Python Image distortion

Question

I'm trying to apply a ripple effect to an image in python. I found Pillow's im.transform(im.size, Image.MESH,.... is it possible? Maybe I have to load the image with numpy and apply the algorithm. I also found this: http://www.pygame.org/project-Water+Ripples-1239-.html

another way manually but I don't know any algorithm. this is my start. it doesn't do anything...

    #!/usr/bin/env python3

    from PIL import Image
    import sys
    import numpy
    import math

    im = Image.open(sys.argv[1])
    im.show()

    matrix = numpy.asarray(im)
    width = im.size[0]
    height = im.size[1]
    amplitude = ? # parameters
    frequency = ?
    matrix_dest = numpy.zeros((im.size[0],im.size[1],3))

    for x in range(0, width):
        for y in range(0, height):
            pass # ç_ç

    im2 = Image.fromarray(numpy.uint8(matrix_dest))
    im2.show()

EDIT:

I'd really like to keep this structure (using pillow. I already use extensivly in my project and if I can I wouldn't add any other dependency) and not including scipi or matplotlib.. With the following code I have the distortion I wanted, but colors are screwed up. Maybe I have to apply the distortion to R,G,B planes and then compose the result in one image. Or palettize the image and then apply the original palette.

(Btw the image would be used as a texture to display moving water in a 3D environment.)

im = Image.open(sys.argv[1])
im.show()

m = numpy.asarray(im)
m2 = numpy.zeros((im.size[0],im.size[1],3))
width = im.size[0]
height = im.size[1]

A = m.shape[0] / 3.0
w = 1.0 / m.shape[1]

shift = lambda x: A * numpy.sin(2.0*numpy.pi*x * w)

for i in range(m.shape[0]):
    print(int(shift(i)))
    m2[:,i] = numpy.roll(m[:,i], int(shift(i)))

im2 = Image.fromarray(numpy.uint8(m2))
im2.show()

Answer 1

You could use np.roll to rotate each row or column according to some sine function.
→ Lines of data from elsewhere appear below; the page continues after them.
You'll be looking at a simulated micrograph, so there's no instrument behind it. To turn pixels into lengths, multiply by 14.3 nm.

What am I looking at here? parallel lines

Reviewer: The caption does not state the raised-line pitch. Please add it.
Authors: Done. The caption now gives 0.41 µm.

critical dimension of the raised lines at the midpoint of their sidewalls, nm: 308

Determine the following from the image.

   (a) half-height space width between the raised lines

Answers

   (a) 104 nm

from scipy.misc import lena
import numpy as np
import matplotlib.pyplot as plt

img = lena()

A = img.shape[0] / 3.0
w = 2.0 / img.shape[1]

shift = lambda x: A * np.sin(2.0*np.pi*x * w)

for i in range(img.shape[0]):
    img[:,i] = np.roll(img[:,i], int(shift(i)))

plt.imshow(img, cmap=plt.cm.gray)
plt.show()

Answer 2

Why don't you try something like:

# import scipy
# import numpy as np
for x in range(cols):
    column = im[:,x]
    y = np.floor(sin(x)*10)+10
    kernel = np.zeros((20,1))
    kernel[y] = 1
    scipy.ndimage.filters.convolve(col,kernel,'nearest')

I threw this together just right now, so you'll need to tweak it a bit. The frequency of the sin is definitely too high, check here. But I think overall this should work.